Luke Fowler

Gone Reflections part II, 2018

quadraphonic outdoor sound installation

For this commission, Fowler drew on practices of focused listening and architectural acoustics to create a multi-channel sound installation. Using everyday objects and acoustic environments unique to each site, Fowler created compositions that subtly examine the material history of the two sites and their acoustic qualities.

The first part of the work, Gone Reflections, premiered at Lismore in August 2017, where Fowler recorded the source material by using percussion mallets to gently strike various objects found in the castle—glasses, pitchers, vases, bowls, etc.—he also used techniques of feedback and re-amping to alter the sounds' innate spectra and morphology. After a period of composition the multi-channel installation was then presented in one of the Medieval defensive towers surrounding the garden.

Fowler then travelled to Dallas for the second part of his commission to take recordings of objects at the Nasher Sculpture Center, including sculptures in the collection, and used the recordings to create a new sonic composition unique to the Nasher.
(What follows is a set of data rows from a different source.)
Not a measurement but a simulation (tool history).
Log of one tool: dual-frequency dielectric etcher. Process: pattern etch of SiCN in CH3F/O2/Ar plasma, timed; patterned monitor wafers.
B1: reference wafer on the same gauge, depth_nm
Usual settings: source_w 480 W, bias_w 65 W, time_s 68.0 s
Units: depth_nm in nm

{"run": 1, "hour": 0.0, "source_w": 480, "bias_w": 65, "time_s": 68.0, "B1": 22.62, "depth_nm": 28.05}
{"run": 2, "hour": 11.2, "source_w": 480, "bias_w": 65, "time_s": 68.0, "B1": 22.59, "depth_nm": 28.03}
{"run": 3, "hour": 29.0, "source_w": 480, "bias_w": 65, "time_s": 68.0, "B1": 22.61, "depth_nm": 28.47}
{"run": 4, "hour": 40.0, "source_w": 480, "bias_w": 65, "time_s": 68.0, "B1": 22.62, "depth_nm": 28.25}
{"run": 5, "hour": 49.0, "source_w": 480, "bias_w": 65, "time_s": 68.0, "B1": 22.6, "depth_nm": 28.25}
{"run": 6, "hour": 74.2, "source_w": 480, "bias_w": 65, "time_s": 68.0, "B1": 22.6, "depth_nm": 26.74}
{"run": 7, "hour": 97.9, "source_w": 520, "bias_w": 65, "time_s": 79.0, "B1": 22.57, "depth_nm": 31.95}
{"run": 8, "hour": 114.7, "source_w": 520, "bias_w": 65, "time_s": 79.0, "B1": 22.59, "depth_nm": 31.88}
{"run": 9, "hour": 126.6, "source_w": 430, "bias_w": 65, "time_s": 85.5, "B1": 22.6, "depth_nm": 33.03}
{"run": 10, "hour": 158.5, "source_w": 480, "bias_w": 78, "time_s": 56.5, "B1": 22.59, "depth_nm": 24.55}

Here, he relied on a minimalist strategy of propagating sine waves at various frequencies through a variety of sculptures in the collection. The new sound composition, Gone Reflections (part 2), represents a conversation of sorts between two sculptures—Naum Gabo’s Constructed Head No. 2 and Barnett Newman’s Here III. Fowler played sine waves of similar frequency ranges, ascending in one and descending in the other, through each sculpture. Both made of stainless steel, the unique forms of each work affect the way the sine waves move and reverberate through them, creating unexpected resonances and distortion products. When played simultaneously in the terraced garden—an amphitheatre-like space in the Nasher’s outdoor galleries—these tones produce moments of harmony and dissonance as the ascending and descending frequencies interact with one another.

Luke Fowler’s Gone Reflections (part 2) consists of three distinct cycles, or frequency ranges, each 10 minutes in length, with a 20-minute silence between them, resulting in a portion of the composition playing each half hour, beginning at 11:05am until close.